One political organization refrained from keeping their political message on the sidelines during this year's Super Bowl.
In addition to Michigan Senate candidate Pete Hoekstra's controversial campaign ad, some football watchers also saw the fight over union rights elevated to the national stage Sunday. A TV ad aired during the game blasted unions for spending their dues on political candidates, and pressed for the passage of the Employee Rights Act, a bill which would scale back union power across the country.
The ad only ran in the Washington, D.C. metro area, and is part of a $10 million campaign from the Center for Union Facts, an advocacy group which has blasted the major labor unions in the past, including one ad which compared union leadership to Kim Jong Il.

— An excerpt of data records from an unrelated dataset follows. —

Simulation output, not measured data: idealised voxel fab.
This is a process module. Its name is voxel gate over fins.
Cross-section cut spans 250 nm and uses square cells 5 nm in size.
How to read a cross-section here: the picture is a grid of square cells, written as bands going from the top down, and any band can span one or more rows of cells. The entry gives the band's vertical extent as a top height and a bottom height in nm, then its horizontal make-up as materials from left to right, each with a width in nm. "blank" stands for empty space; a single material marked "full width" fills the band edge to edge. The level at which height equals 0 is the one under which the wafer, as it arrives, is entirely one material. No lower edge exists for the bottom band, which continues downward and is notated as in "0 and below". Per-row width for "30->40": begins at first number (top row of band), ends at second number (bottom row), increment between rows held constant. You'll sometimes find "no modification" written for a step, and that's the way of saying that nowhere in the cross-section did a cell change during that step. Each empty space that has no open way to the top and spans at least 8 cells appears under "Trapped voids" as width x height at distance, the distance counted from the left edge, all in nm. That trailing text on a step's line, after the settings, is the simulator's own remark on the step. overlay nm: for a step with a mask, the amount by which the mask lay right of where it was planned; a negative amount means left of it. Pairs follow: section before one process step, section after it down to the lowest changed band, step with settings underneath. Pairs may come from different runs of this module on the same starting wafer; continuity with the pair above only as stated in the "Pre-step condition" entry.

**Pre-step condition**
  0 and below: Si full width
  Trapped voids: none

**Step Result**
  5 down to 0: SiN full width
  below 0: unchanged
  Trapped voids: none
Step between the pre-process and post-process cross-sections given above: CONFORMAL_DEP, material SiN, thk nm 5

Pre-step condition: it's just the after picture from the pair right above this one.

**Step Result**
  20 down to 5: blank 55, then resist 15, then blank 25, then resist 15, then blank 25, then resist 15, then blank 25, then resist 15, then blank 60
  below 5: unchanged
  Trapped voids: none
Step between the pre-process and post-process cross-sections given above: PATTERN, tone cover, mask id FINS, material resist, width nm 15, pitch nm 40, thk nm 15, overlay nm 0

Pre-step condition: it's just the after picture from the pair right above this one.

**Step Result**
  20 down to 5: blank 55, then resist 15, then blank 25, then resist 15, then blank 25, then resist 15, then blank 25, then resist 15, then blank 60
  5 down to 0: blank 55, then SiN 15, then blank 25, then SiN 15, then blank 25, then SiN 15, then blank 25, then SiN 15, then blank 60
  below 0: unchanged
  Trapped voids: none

The ad campaign comes at a time when state-level campaigns to reform—or roll back, depending on who you ask—union rights are picking up full steam. Two weeks ago, Indiana became the first "right to work" Rust Belt state, allowing employees to opt out of union membership and avoid paying dues, even if their company is unionized. That fight was only the latest in several state skirmishes across the country over the organizing rights of workers, both within and outside of government. But so far, that fight has stayed limited on the national level, with most of the ideological fights focused the National Labor Relations Board.
While conservatives have long pushed for a national right-to-work law, the Employee Rights Act falls short of that goal. However, it would put significant restrictions on current labor activities, and would also require unions to re-certify with their members every three years. It would also require unions to receive "opt-in" permission from their members to use their dues for political campaigning, rather than the current "opt-out" method.
The bill was introduced by Republican Sen. Orrin Hatch from Utah—a right-to-work state—but has mostly been gathering dust in a Senate controlled by Democrats. Even officials with the Center for Union Facts admit that there is no legislative push to correspond with their ad campaign.
"It's certainly an uphill battle," says Matthew Harakal, a spokesman for Hatch. Harakal said that the senator was looking to attach pieces of the bill to other legislation. If Republicans win big in November, supporters of the bill are expecting it to rise to the top of the national agenda.